• REGULATORY
  • 26 Mar 2026

EPA Loosens the Lid on Methane as Rollback Rolls On

EPA forwards a finalized flare monitoring amendment to OMB, the latest move in a broad US methane regulatory rollback

The Environmental Protection Agency sent a finalized technical amendment to federal oil and gas methane regulations to the White House for review on Feb. 24, 2026, the latest step in a sustained effort by the current administration to ease emissions standards across the sector.

The rule, forwarded to the Office of Management and Budget, is a finalized version of a proposal introduced in January 2025 following industry petitions for reconsideration. It targets two specific provisions of the 2024 NSPS OOOOb methane rule: requirements for continuous net heating value monitoring of flares and enclosed combustion devices, and temporary flaring allowances for associated gas. EPA had already extended the compliance deadline for those provisions to June 2026 under a November 2025 final rule, pending the outcome of the reconsideration.

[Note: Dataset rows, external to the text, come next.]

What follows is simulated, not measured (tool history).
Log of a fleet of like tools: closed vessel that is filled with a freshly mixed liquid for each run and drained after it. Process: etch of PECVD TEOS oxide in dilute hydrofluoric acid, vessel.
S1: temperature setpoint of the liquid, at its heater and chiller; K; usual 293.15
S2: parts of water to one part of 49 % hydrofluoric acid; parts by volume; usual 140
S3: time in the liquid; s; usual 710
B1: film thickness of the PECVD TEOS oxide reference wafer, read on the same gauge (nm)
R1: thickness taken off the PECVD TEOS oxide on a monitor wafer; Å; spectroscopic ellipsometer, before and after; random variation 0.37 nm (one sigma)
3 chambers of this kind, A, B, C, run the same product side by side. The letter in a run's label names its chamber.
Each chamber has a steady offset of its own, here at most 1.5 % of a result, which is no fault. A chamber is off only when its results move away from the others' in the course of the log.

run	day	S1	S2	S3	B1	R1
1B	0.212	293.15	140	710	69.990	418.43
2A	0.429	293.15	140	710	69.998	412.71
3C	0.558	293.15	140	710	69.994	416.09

The underlying 2024 OOOOb and OOOOc rules, published in the Federal Register on March 8, 2024, established sweeping new requirements for leak detection, emissions monitoring, and methane control across hundreds of thousands of oil and gas facilities, and were among the most comprehensive federal methane standards ever finalized. The current administration has moved systematically to ease compliance timelines, suspend enforcement, and reexamine the standards themselves, with a broader reconsideration of OOOOb and OOOOc announced in March 2025 still unresolved.

The cumulative costs of those delays are not abstract. EPA's own analysis estimated that the combined postponements would prevent the reduction of 3.8 million tons of methane between 2028 and 2038. States that originally faced a March 2026 deadline to submit compliance plans for existing sources under OOOOc now have until January 22, 2027. The Environmental Defense Fund has challenged the delay rules in the U.S. Court of Appeals for the D.C. Circuit, with litigation ongoing.

Once OMB completes its review, EPA may publish a final version in the Federal Register. For operators planning monitoring infrastructure and leak detection programs, the regulatory direction is clear, even as its ultimate destination remains unsettled.